I was just bitten by this exact bug. It’s quite a severe bug in my opinion, mostly because it’s so extremely confusing and hard to figure out when it hits.

Some thoughts:

  • __PYVENV_LAUNCHER__ was added because for earlier versions of Python (< 3.3, according to Ronald) but not for later versions, Python’s site.py on OS X needed to distinguish the location of stub launchers from framework executables. According to this comment by Ned Deily, sys.executable now points to the stub launcher, and this is why distlib stopped using __PYVENV_LAUNCHER__. The only usage of it now is in site.py - if available, on OS X, it’s used to locate the pyvenv.cfg file.
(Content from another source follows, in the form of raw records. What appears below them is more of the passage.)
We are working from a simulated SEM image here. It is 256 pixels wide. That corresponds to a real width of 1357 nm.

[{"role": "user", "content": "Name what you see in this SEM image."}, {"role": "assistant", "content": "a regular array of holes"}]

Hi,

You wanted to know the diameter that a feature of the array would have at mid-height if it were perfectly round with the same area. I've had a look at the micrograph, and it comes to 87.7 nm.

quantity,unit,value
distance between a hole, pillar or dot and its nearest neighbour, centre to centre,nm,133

  • It may be worth checking to see what happens in e.g. Python 3.4, to see if’s some sort of regression, or whether all Python >= 3.3 has the same behaviour.
  • My guess is that something, somewhere, is doing an os.path.realpath() call when it shouldn’t be. It doesn’t look like it’s distlib doing that. If (as per Ned’s comment) sys.executable and the env var are always the same, then it shouldn’t matter; but if something does a realpath on a sys.executable and executes Python through the result, then that would result in an unexpected shebang (because sys.executable would then be a dereferenced path).